I made an astounding discovery this morning.
I have an hp ML350 server with three RAID 1+0 drive arrays that offer three logical disks for use. There is no clustering or SAN involved, just three simple disks. The first is used for the OS, and the other two to hold VHD files for Hyper-V.
I installed Windows Server 2012 R2 fresh with Hyper-V and attempted to use Windows Server Backup to backup the entire server to an external USB drive. The Hyper-V application portion of the backup constantly failed. The Hyper-V VSS Writer returned state
5, Failure Result 80042336, with the Component Message'Could not create the backup checkpoint...; the system cannot find the file specified."

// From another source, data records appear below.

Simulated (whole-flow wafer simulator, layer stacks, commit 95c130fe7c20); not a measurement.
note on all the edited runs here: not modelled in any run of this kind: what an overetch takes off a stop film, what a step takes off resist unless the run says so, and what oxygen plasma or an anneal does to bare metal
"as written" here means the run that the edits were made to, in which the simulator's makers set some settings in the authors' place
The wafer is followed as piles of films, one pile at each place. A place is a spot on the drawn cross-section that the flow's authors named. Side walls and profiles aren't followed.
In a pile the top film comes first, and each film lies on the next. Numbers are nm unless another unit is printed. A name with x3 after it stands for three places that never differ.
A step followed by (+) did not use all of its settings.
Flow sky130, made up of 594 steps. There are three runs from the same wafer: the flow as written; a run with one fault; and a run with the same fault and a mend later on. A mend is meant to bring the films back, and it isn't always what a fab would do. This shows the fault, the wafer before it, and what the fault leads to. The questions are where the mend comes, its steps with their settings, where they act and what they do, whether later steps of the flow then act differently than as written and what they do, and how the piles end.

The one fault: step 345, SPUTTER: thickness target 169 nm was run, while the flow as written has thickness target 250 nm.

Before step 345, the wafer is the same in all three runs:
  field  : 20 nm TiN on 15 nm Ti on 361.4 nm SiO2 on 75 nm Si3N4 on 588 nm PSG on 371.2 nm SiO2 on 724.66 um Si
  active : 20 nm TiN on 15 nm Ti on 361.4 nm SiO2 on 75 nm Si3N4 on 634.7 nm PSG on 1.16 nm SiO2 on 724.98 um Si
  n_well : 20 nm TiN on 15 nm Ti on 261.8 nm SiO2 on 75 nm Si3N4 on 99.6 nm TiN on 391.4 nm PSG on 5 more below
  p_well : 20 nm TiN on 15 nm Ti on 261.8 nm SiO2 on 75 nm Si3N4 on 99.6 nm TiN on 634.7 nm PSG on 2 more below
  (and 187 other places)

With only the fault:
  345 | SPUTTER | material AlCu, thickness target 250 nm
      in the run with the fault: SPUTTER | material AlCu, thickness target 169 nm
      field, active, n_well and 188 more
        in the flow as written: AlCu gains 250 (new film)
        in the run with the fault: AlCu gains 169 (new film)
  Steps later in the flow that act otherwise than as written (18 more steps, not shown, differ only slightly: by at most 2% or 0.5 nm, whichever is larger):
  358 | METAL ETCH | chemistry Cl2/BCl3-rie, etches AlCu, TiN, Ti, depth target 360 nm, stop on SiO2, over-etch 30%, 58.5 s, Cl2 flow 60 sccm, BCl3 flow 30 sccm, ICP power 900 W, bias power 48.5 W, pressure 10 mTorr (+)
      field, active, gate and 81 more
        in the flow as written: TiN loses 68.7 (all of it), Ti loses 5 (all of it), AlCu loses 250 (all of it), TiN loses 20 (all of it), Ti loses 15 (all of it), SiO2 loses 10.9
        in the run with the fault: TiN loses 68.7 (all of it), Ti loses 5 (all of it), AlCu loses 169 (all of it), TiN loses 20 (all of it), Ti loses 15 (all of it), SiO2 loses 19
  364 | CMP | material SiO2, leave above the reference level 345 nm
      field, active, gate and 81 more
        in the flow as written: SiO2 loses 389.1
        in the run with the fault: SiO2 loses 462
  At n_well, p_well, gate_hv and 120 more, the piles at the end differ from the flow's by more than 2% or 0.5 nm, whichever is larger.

After a 5 day expedition through permissions, registered DLLs and a ton of other stuff, I found the problem.
The VHD files CANNOT be located in the root directory of local disk drives. They MUST be in a folder off the root directory. I confirmed this through multiple A-B tests with the files in the root of a drive, and then in a folder off the root.
Oddly enough, the permissions on the root folder are identical to the folder off the root, so that's not the problem.
On Windows Server 2008 R2 Standard I constantly located my VHD files on the root folder of a drive with no issue.
I hope this spares someone a lot of trouble!
Added update: I should also have said that the four VMs were all shutdown (offline) during the failures. So this had nothing to do with VM-internal snapshots or Integration services. This amounted to a failure of a straight file backup, some of which were related
to Hyper-V. And, I believe the REAL cause was the .avhd file (snapshot) could not be created in the first place, and THAT was the file the writer couldn't find.